• A Unified Framework for Polyglot Factorized Machine Learning - David Justo


  • Abstract:
    Data Science workflows have become increasingly polyglot. For example, data loading, exploration, and pre-processing may occur in a specialized language like R while model training could occur in Python, where premier Machine Learning support abounds. Finally, trained models are often deployed as part of JavaScript applications for the Web.
    In this setting, a unified runtime environment for all these systems may unlock exciting new opportunities for developer tooling and optimizations. The GraalVM platform is one such system, offering a unified virtual machine supporting a variety of languages including Python, R, JavaScript, Java, Kotlin, and many more. Using GraalVM, we explore the space of multi-language optimizations by extending ADA Lab’s Morpheus system, a framework to optimize machine learning models when operating over multi-table datasets, to this setting.

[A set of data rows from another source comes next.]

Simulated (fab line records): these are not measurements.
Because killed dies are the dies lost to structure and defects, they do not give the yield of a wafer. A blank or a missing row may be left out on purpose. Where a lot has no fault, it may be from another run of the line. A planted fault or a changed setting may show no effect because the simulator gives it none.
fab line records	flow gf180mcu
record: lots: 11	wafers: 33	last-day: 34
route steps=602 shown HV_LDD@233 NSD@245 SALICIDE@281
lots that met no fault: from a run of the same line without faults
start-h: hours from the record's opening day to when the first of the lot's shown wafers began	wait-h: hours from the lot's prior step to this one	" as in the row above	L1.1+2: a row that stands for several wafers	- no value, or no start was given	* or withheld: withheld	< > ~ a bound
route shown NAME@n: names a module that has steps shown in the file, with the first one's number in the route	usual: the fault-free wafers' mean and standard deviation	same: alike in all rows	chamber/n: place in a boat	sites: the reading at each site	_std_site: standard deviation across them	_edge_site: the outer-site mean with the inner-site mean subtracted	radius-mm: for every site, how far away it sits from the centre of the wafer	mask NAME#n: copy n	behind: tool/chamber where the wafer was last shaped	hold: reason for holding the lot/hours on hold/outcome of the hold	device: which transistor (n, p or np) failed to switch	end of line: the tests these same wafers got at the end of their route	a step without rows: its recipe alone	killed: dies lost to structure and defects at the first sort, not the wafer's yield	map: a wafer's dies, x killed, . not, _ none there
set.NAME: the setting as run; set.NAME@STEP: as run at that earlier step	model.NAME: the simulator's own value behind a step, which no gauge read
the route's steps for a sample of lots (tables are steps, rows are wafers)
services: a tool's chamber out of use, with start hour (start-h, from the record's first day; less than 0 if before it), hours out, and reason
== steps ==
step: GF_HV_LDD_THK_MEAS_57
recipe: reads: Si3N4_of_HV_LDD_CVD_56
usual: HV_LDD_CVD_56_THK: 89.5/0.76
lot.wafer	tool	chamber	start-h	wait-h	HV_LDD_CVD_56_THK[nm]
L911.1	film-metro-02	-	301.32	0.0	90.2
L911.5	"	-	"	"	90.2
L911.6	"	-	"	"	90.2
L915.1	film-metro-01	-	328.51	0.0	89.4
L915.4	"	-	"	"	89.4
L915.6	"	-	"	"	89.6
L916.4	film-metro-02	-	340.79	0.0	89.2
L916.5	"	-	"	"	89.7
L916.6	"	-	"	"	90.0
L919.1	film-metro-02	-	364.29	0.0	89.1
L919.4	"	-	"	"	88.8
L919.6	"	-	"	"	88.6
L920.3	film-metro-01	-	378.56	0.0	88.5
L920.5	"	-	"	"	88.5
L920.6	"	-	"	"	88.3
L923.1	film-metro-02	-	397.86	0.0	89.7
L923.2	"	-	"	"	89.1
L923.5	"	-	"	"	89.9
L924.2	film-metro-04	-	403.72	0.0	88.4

    In this work, we develop a host-language-agnostic implementation of Morpheus and embed it within GraalVM’s language interpreter service. By doing this, we are able to re-use a single specification of the Morpheus system to optimize many GraalVM languages. Furthermore, we show that casting Morpheus as an interpreter-level service in GraalVM enables us to optimize polyglot systems as well. This means, for instance, executing a Python ML algorithm using data represented as an R matrix while optimizing it all via the Morpheus service!!
    Come learn about the GraalVM’s unified runtime, Futamura projections, Programming Language Implementation, and the surprising benefits unlocked by lyfting matrices to become first-class-datatypes of a polyglot language interpreter. No prior experience required!
     
    Bio:
    David Justo is an MS student advised by Nadia Polikarpova and Arun Kumar at UC San Diego. His interests lie at the intersection of Programming Languages, Databases, and Computational Logic; he strives to develop useful abstractions to optimize program execution and increase programmer productivity.